Friday, December 9, 2016


Casey Affleck     Kyle Chandler     Michelle Williams     Lucas Hedges     Gretchen Mol

          Kenneth Lonergan (You Can Count on Me) is a master of film, as so brilliantly displayed here by script and direction, acting (Affleck, Hedges, Williams), cinematography (Jody Lee Lipes), editing (Jennifer Lame), and a soundtrack perfectly apt for every scene (Lesley Barber).  The movie unfolds organically, tracing the history of the acutely sensitive but emotionally closed off Lee Chandler (Affleck).  It’s not clear in the beginning, but when we get the full story of this man’s adult life, we feel like we know him—not so much by what he says and doesn’t say as what we learn of what he has gone through and the reactions to  
him of those around him.
           The man is already carrying around a huge burden, and although the family has been warned, his brother’s death is naturally shocking.  More shocking to Lee is that he is to be his nephew’s guardian, a role for which he is completely unprepared emotionally, but there is another issue.  He left Manchester under a cloud and doesn’t want to return; but his nephew Patrick (Hedges) is still in high school and understandably doesn’t want to move away to Lee’s town.  How this dilemma is resolved attests to Lonergan’s skill in honing in on real people and how they react to and solve problems; this is not a fairy tale.

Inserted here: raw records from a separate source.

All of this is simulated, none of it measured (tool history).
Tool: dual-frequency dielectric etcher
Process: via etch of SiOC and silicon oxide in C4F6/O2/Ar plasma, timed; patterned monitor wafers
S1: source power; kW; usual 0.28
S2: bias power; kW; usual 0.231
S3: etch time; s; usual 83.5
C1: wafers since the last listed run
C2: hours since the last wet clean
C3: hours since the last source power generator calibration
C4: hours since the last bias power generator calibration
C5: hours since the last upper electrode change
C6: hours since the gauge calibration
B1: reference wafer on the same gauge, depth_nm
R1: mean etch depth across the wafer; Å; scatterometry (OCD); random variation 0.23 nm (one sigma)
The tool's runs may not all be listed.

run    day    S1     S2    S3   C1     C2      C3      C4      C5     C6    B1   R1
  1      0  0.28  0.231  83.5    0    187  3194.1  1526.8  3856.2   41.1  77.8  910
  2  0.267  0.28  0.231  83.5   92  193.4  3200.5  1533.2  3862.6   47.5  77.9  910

        The film is an exquisite portrayal of a traumatized man trying to connect with other people, whether they are strangers, current associates, or from his past.  The boisterous, demonstrative scenes of him with his wife and children before the trauma are in stark contrast to his current way of relating, e.g., it took days and days before he could give his nephew a hug.  We see the absolutely torturous condition of someone not being able to confide in anyone else.  Lonergan gives us a picture of a man not only traumatized, but filled with guilt.  Once we get this full picture, the way in which he resolves his dilemma is completely understandable.  Without this understanding, we might judge him differently.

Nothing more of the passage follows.